Skip to content

ConvergentMethods/google-docs-api-fixtures

Folders and files

NameName
Last commit message
Last commit date

Latest commit

 

History

1 Commit
 
 
 
 
 
 

Repository files navigation

23 Ways the Google Docs API Will Silently Corrupt Your Document

If you've built anything that programmatically edits Google Docs, you've hit these. The API doesn't return errors. It doesn't throw exceptions. It accepts your batchUpdate request, returns 200, and silently produces wrong output.

This repository contains 23 reproducible mutation pairs — before state, API request, after state — demonstrating every major failure mode in the Google Docs batchUpdate API. Each was captured against a live Google Doc. Each is deterministically reproducible.

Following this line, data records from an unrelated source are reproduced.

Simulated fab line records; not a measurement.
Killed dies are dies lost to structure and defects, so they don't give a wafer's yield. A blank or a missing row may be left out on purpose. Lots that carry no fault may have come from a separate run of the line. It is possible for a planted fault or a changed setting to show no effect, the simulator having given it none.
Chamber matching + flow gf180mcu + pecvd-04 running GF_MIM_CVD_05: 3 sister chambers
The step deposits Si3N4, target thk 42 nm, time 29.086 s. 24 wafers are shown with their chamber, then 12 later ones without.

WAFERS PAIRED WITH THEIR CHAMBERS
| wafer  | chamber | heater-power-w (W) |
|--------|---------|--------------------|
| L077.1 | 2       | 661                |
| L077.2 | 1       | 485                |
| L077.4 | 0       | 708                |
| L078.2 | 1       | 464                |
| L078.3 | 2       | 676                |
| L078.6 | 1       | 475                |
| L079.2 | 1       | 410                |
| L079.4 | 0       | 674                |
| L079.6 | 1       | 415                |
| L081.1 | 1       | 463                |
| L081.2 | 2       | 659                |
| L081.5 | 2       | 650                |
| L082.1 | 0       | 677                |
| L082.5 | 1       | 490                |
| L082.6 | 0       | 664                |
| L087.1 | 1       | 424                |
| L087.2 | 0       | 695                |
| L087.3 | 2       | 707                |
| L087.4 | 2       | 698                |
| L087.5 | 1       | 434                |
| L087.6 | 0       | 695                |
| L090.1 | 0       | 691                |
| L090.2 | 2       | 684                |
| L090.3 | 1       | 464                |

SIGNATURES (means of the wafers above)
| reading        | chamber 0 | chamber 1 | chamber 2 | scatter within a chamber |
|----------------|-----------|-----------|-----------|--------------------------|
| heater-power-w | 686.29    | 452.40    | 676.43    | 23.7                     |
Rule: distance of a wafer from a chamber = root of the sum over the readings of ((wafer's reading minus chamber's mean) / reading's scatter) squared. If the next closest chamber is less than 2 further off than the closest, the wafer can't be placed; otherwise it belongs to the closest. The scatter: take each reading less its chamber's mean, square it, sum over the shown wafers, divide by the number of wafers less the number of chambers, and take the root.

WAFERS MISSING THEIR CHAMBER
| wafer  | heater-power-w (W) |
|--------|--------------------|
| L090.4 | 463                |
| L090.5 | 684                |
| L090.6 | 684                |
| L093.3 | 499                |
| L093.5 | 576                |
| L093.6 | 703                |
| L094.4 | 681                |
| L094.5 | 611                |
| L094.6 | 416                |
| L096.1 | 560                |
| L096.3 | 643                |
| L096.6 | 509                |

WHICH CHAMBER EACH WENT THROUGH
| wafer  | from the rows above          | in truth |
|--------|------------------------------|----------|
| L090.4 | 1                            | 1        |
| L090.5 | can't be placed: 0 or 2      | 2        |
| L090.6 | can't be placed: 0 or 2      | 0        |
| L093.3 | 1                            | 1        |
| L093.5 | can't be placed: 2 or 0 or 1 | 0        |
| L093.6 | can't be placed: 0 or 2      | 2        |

These are not edge cases. These are the normal operations: insert text, add a table, apply bold, create a list. The API makes every single one of them dangerous.


The Core Problem

The Google Docs API operates on absolute UTF-16 index positions. Every character, every structural element, every table cell boundary occupies a numbered position in a flat index space. When you insert 10 characters at position 50, every index after position 50 shifts by 10.

The API does not adjust subsequent requests in a batch. If you send a batchUpdate with three requests, and the first one shifts indices, the second and third requests are now pointing at the wrong locations. The API will happily execute them at those wrong locations. No error. No warning. Corrupted document.

This means:

  • Every insertion invalidates every subsequent index in the batch. You must compute cascading offsets yourself.
  • Every deletion shifts indices backward. Miss one and you delete the wrong paragraph.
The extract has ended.